Wait, what kind of cookies are those?
Everyone has that one friend they’ve known for years and still have no idea what they actually do for a living but it’s too late to ask
My hair style can best be described as “Always looks as if I just pulled a sweater over my head.”
We should have burned social media to the ground when they started helping us reconnect with old friends
Russian computer: “Enter password”
Me: “Beef stew”
Russian computer: “Password not stroganoff”
how about a movie where an old man teaches a kid karate with the ulterior motive for him to one day win a car waxing contest
Police Officer: Son I have some terrible news, your father was killed at work today when he fell into the scissor machine.
Dwayne Johnson: *grits teeth* …I will dedicate my life to avenging him!

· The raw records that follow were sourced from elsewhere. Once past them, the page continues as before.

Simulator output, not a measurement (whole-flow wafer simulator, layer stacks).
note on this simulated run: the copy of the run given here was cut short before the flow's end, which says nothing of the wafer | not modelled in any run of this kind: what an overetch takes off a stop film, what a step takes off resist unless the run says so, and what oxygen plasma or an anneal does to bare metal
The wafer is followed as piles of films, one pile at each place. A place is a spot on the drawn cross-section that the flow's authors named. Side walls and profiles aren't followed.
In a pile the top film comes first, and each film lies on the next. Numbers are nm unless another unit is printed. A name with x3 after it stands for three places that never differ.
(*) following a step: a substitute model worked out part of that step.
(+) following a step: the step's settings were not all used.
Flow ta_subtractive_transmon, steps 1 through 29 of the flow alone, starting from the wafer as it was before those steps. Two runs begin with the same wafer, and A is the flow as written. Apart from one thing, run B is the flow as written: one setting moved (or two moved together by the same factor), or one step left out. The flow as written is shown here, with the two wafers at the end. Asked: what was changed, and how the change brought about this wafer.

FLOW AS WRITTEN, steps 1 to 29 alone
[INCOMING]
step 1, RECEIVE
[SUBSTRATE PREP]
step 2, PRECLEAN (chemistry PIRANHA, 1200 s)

The irish goodbye: leave without telling anyone
The Midwest goodbye: stand around for 4-8 more hours saying goodbye to the entire party
Kidnapping is a dumb crime because you’re literally forcing yourself to hang out with someone
[i see a hot girl walking her dog]
me: hi, can i ask you a question?
her: hi, uh, sure
me: i was talking to your dog
her: oh haha ok
me: *crouches down* hey buddy, your owner is hot, can you put in a good word for me
The pitter patter of little feet is one of the most joyful sounds in the world…
…unless it’s 3am…
…and it’s coming from your roof.
You can’t judge a book by its cover! That only works with people.
[At gym]
*steps onto treadmill*
Fitbit: Whoa, girl, you sure about this?
If all your friends jumped off a bridge, would you Instagram it?
My wife sent me an image of herself which really enticed me into coming home from work early.
It was a picture of her at the airport.
why tf did we learn state capitals?? when has anyone ever “topeka is the capital of kansas”’d their way out of a real problem
me: I pour my blood, sweat, and tears into every dish
health inspector: so you see why this is happening
I hate when my kids ask me impossible questions like: What day is it?
Heath: I’m Heath
Heather: I’m Heather
Me, competitive: I’m Heathest
If you look in your bathroom mirror & say “Donald Trump” 3 times, the hair in your shower drain rises up & starts yelling racist slurs.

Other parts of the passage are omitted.